It will be immediately apparent that some concepts central to sociological explanation are not included in the list of twelve above. Over the last several decades, sociologists have devoted a high proportion of their research energies into analyzing patterns of inequality in multiple settings, subfields, and at multiple levels of analysis. Indeed, in recent years more than three-quarters of articles in the American Sociological Review have investigated inequality in one form or another. The proportions are similar in the other leading U.S. journals, the American Journal of Sociology, the Annual Review of Sociology, and Social Forces. In all four journals, the proportion of studies discussing inequality has increased substantially over time (Kestinturk 2023). A compendium of high-leverage sociological concepts would undoubtedly include several concepts sociologists employ to measure and explain inequality. By bracketing them for the time being I do not intend to suggest that they are less important than those I identify above. The HLCs on which I will focus open the aperture of both sociology and generalizable theory in a valuable way. At the same time, I note that several of them are directly connected to the explanation of social inequalities. These include social closure mechanisms, labeling/othering, forms of capital, and institutionalized categories.

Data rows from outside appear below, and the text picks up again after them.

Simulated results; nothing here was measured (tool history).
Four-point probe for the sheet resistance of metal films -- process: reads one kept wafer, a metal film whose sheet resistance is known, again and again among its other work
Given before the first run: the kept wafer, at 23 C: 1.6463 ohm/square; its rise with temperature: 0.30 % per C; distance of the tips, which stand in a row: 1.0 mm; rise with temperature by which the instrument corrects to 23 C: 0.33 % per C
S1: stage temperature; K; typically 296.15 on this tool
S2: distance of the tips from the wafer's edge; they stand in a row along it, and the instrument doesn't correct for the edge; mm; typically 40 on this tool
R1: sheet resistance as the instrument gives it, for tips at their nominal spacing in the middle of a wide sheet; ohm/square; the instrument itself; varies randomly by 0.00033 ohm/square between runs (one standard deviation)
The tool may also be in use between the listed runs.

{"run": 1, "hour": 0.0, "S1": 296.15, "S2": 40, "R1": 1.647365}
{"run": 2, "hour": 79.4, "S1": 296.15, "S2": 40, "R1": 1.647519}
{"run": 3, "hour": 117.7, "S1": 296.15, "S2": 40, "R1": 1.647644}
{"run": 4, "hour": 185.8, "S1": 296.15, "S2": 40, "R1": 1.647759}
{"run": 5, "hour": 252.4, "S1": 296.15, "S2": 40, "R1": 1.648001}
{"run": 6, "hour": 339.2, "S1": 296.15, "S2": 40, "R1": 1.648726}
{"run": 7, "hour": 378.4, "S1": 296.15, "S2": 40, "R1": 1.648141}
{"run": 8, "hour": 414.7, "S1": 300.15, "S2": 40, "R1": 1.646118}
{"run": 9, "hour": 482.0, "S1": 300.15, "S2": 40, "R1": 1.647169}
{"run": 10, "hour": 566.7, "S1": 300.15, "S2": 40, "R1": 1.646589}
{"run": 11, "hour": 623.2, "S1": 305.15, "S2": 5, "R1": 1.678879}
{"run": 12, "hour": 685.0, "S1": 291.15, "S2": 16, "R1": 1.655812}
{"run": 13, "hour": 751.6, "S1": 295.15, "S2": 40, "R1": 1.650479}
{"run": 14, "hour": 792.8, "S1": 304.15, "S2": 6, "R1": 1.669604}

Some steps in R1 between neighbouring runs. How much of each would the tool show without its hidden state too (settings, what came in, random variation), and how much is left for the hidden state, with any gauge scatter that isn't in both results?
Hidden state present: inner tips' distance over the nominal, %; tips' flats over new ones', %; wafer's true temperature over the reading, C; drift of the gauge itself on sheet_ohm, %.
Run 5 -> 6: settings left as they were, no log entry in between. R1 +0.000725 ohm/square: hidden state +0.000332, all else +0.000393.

Are concepts constitutive of theory?
Most sociological theories contain multiple concepts treated as variables and multi-variable chains of causation. To take a relatively simple example, in Tilly’s (1999) theory of durable inequality, paired categories are treated as the structures out of which durable inequalities can arise. Tilly describes what he takes to be four constants in the development of durable inequalities. First, one group exploits the other by appropriating more value from the relationship than is their due. Second, and in some cases alternatively, members of the dominant group hoard opportunities for gain at the expense of excluded groups. Third, forms of exploitation and opportunity hoarding are emulated in sectors beyond those in which they originated. For example, schools may begin to segregate in ways that began in conquest or in economic relations. Finally, inequalities developed in these ways become routinized in daily life among members of a society. The concepts are (1) exploitation, (2) opportunity hoarding, (3) emulation, and (4) adaptation and they are connected in a chain of causation that unfolds over time.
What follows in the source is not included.